There is a 24 hour BP Petrol Station at Little River which is about 30 mins after crossing the West Gate Bridge. A good place to fill up and grab a snack perhaps.
Keep following Highway One and look for the signs to the Great Ocean Road.
Follow the road (C134) towards Anglesea, we suggest you bypass Torquay.
Torquay is a pretty little town and home to some lovely accommodation, good beaches as well as surf shop outlets and the National Surfing Museum. Bells Beach is close by where the Rip Curl Classic Surf competition is held annually. Visit Torquay if you have time, though on a day trip it is perhaps best to bypass.
7.50 am ~ Anglesea
This is a sweet little town, a stop here is not recommended on a day trip, too many miles to cover still.
Soon after Anglesea, the road follows close to the ocean and miles of wonderful beaches can be seen, this region is known as The Surf Coast, for good reason.

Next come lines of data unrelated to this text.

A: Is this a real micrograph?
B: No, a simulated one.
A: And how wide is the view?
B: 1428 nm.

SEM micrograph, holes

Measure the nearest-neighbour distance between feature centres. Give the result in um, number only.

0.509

8.20 am – 8.40 am ~ Memorial Arch
Passing through Aireys Inlet, the long golden surf beaches continue. Look out for the ‘Pole House’ on the right. A concrete structure that has survived bushfires and is available to rent on Stayz for about $600 per night (2-night minimum stay)
Stop by the Memorial Arch to stretch your legs and read the history of the Ocean Road construction, take a few minutes to walk down onto the beach.
Parking for long vehicles is a bit limited here, drive a little past the arch to park if need be.
after the Memorial Arch, keep driving up and over the hills where there are a few lookout points and driveways to homes that seemingly disappear over the cliff.
9.00 am – 9.30 am ~ Lorne
Lorne is a favourite day trip haunt for Melbourne residents and has been for many years. Art Deco style buildings, loads of accommodation options, sea baths, safe swimming, a great playground, skate park, bbq’s to use as well as loads of cafes and shops.
The Lorne Visitor Centre (on the left as you enter the town and opposite the colourful lady sculptures) is worth a visit to see ‘The Great Ocean Road Story’ – a stunning display of photos and history.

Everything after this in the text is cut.